NASA is creating financial incentives for private companies to market lunar resources. This could be a first step to developing lunar mining capabilities. The biggest benefit of the program, though, is precedent. It puts the U.S. government’s imprimatur on space commerce. Given the ambiguities in public international space law, this precedent has the potential to steer space policy and commerce in a pro-market direction.
This is a key paragraph in Alexander William Salter and David R. Henderson, “NASA is Paying for Moon Rocks. The Implications for Space Commerce are Huge,” AIER, September 16, 2020.
Read the whole thing. It’s short.
READER COMMENTS
Jairaj Devadiga
Sep 17 2020 at 6:07pm
I see two separate actions by the US government here. One is the legislation to protect the property rights of US based companies in space. This is a welcome move.
The second is NASA paying them for gathering rocks and soil, which they need not even bring back to Earth, and will serve no purpose at all. This is a waste of the taxpayer’s money, as far as I can see.
You write:
I am not an expert on American law, so I fail to see why NASA needs to spend all that money to make the law effective. Simply passing the law should be enough, right?
David Henderson
Sep 17 2020 at 6:50pm
You might be right.
There are various ways to get a precedent, though, and buying the rocks, especially at a low price, might be the lowest-cost way.
AMT
Sep 17 2020 at 8:34pm
I am willing to buy a moon rock for one million Venezualan Bolivars, but it has to be delivered to me.
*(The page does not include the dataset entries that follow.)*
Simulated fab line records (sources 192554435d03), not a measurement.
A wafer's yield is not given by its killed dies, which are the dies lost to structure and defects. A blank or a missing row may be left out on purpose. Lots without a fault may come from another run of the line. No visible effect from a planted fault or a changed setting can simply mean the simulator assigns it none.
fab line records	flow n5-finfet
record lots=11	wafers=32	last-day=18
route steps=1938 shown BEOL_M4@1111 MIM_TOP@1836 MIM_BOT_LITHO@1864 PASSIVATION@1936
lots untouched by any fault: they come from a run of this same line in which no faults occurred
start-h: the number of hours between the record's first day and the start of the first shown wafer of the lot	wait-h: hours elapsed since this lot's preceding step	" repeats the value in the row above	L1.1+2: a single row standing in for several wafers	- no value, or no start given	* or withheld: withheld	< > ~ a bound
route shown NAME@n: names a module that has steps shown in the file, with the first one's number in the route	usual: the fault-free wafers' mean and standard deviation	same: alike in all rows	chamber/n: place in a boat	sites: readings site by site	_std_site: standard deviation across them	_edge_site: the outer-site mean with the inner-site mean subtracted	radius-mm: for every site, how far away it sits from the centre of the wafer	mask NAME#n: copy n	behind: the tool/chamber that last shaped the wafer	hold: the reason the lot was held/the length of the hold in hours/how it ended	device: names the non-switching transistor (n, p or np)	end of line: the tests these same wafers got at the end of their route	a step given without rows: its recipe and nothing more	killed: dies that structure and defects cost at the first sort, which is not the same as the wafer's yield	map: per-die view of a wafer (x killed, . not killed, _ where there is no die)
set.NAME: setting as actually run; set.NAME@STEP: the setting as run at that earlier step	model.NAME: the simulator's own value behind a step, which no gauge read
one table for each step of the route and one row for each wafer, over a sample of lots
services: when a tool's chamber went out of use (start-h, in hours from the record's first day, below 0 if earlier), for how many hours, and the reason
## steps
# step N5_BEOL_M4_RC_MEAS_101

I have to agree it’s a waste of money. Why would anyone care about some meaningless token “precedent?” The precedent of Native Americans actually living in North America for thousands of years didn’t matter too much to the Europeans claiming the land as their own…
BC
Sep 19 2020 at 8:02pm
There seems to be some confusion about how the moon rocks relate to property rights, including in my own mind, so let me list my own thoughts to test my own understanding.
1) Offering to pay private entities for moon rocks creates an incentive for private entities to travel to, and set up installations on, the moon. To settle the West, the US government offered property deeds to anyone that was willing to physically travel West and claim property. The US might not be able to offer deeds for property on the moon — it’s not US territory — so paying for moon rocks could serve a similar purpose. That’s why NASA isn’t even requiring that the rocks be delivered to Earth. The point is to get private entities to establish themselves on the moon. If this is the end, then NASA might want to establish additional requirements that, even if the moon rocks don’t need to be delivered to Earth, the private entities must provide some way of indentifying, marking, securing, etc. the moon rocks over which it claims ownership.
2) Although some people like to claim that property rights are created by government through laws, deeds, etc., the *primary* means of creating property rights are through exercise: when property owners occupy and make use of property. That’s why it’s important that private entities travel to and establish themselves on the moon. Once established, anyone challenging their property rights, say a foreign government, would have to forcibly evict them. That’s not easy to do and much harder than challenging property rights that merely exist on paper. Establishing a history, custom, and practice of private entities operating on the moon matters as much as, if not more than, merely establishing paper rights through legislation.
3) Encouraging private entities to travel to the moon also makes it more likely that other space endeavors also make use of private entities. Although governments *could* continue to pursue space travel through government-run missions, space travel involves very high fixed costs, costs that space-faring private entities would have already paid, including the cost of gaining experience, know-how, etc. Thus, an established ecosystem of space-faring private entities may lead most would-be space travelers, including governments, to conclude that contracting with existing private entities is cheaper, more efficient, easier, etc.
4) Offering to pay for moon rocks establishes a precedent that the person collecting the moon rocks owns them. NASA is recognizing that, to take ownership of the moon rocks, it needs to gain the original collectors’ consent.
I would say that (1)-(3) seem the most important: establishing a history, custom, and practice of private entities exercising property rights in space, i.e., establishing *common law* or *natural law* property rights. That seems especially important when no government has sovereignty over the moon. Without sovereignty, how could a government establish statutory law property rights?
Does all this describe what’s going on? It’s not about the moon rocks.
Warren Platts
Sep 20 2020 at 2:44pm
This is interesting. It is an old meme that even if there were fully formed ingots of pure gold laying around on the Moon, it wouldn’t be worth it to bring them back to Earth. But if you did have a bunch of London Good Delivery bars in your possession on the Moon, it shouldn’t be necessary to bring them back in order to sell them–I think.
One could simply set up a very secure gold vault on the Moon, and then “allocate” the gold bars to whoever buys them. When they in turn sell the gold to someone else, the bar is reallocated to the new person.
I don’t see why that couldn’t work, as that’s the way most gold bullion vaults on Planet Earth operate. People rarely take physical possession of gold bars worth millions.